So my partner and I have been together a year. We both have kids, we don't live together. I knew that he had ADHD from early on... I'm mentioning this for info, not sure if it has any relevance, and I don't want to be offensive to anyone reading, but I'm wondering if autism also.
I find him overwhelming. He has said before he's obsessed with me, I told him that made me uncomfortable as it's not healthy to feel like that. He agrees with everything I do and say, seems to have no opinion. Always talking, texting, wanting very in depth conversations about our relationship, which I'm not always in the mood for after a long day at work and my 2 children to see to. Hyper fixated on me like I'm perfect. I'll tell him I like my alone time and need to chill tonight and I might be on the quiet side for the evening, at which point he'll go completely silent for 24-36 hours. There's no in the middle.
Then, he needs to settle that in his mind... Why I need alone time or quiet time. He always wants to understand how I'm feeling, point out how worried he is about me if I need a quiet night, when I don't think I'm being unreasonable. I can't give him everything, every second he needs attention.
Once I snapped at him one morning. It happens between couples, right? All I said, not shouting, when he was talking and talking at me, was 'can I just drink my coffee and have 5 bloody minutes peace?!'. He went totally quiet, and was quiet for 2 hours. We had to have another chat about how, one again, he was worried about me, how hard it was for him to see me like that as if there is something dreadfully wrong with me.

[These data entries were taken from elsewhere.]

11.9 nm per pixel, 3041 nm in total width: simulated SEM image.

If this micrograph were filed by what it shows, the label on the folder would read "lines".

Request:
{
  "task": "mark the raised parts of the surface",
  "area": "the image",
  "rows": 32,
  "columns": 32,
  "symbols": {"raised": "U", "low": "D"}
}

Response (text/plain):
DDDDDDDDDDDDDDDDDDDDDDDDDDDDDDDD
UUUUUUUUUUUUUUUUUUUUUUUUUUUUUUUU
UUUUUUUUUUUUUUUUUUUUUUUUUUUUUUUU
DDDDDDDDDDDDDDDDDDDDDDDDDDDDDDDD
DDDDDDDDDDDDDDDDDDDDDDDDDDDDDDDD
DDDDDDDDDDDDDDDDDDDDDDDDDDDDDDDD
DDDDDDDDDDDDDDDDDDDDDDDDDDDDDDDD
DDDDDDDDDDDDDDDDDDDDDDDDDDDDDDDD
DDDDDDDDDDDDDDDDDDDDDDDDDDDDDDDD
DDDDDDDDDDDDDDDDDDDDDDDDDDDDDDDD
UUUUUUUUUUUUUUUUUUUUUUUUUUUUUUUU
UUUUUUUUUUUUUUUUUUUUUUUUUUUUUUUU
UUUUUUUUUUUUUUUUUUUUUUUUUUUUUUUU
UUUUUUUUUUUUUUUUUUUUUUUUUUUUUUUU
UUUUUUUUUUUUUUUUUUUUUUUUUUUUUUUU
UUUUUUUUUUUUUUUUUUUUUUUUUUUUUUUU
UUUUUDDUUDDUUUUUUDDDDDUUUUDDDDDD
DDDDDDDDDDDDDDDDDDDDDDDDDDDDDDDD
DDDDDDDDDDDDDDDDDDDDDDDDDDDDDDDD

It's exhausting, like multiple times a week. He stresses that he needs to understand me and the situation again and again, to know what's going on in my mind. Which I in turn find intrusive at points and he doesn't give up wanting to know about how I feel, constantly.
Another thing, if I go out with a friend for a drink, he likes me to check in. When I didn't once about 6m into our relationship, I finally got to his messages about 10pm. He was frantic, he told me he almost reached out to my other friends to try to get hold of me, he even considered calling police. I told him that was unreasonable, that I'm a grown women and he isn't my dad.
I don't know what to do. I tried to talk to him about it more than once, his face just goes blank and he says he doesn't understand. I'm suffocated but I do love him.
Sorry for the essay. Thought, opinions and advise welcome.